This is illustrated by the pipes in the image below:

the pipelines

Data pipeliners typically include IT, backend developers, machine learning engineers, data scientists and database administrators.

Now that the data infrastructure is in place, now we can enter into machine learning territory.

Machine Learning#

People

team structure

(High res version of team visualization is here)

Machine learning comprises of two types of teams:

  • Technical teams
    technical

  • Non-technical teams
    non-technical

The technical team would comprise

  • the data administrators and pipeline builders,

  • the data preprocessors,

  • the ML algorithm design specialists,

  • the model implementers and evaluators and

  • the data storytellers

The non-technical team would comprise

  • the subject matter experts (they define what “correct” is)

  • the data entry workers

  • the checkers (those that make sure appropriate labels are applied correctly)
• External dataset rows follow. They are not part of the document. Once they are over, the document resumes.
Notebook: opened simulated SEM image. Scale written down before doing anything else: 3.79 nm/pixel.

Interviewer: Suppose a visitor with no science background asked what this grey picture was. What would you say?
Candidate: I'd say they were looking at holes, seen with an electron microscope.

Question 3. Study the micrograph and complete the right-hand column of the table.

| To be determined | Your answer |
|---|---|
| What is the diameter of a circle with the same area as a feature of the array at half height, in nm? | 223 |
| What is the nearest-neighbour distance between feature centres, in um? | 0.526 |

Both teams are integrated into the system - therefore, this system is commonly referred to as a Human in the Loop kind of machine learning system.

Advantages

Advantages of this method are that:

  • There is optimal specialization and division of labour

  • If the non-technical and technical team have frequent contact and all individuals collaborate, they can advise each other on things like

    • improvement of data labelling and preprocessing processes

    • error analysis

Disadvantages

Disadvantages of this method are that:

  • The cost of model development can increase, especially if the number of data entry and checking workers keeps growing with the available data.

  • There tend to be silos when this is implemented in the real world, with no room of growth; for instance, growing from a data checker to a machine learning engineer rarely happens.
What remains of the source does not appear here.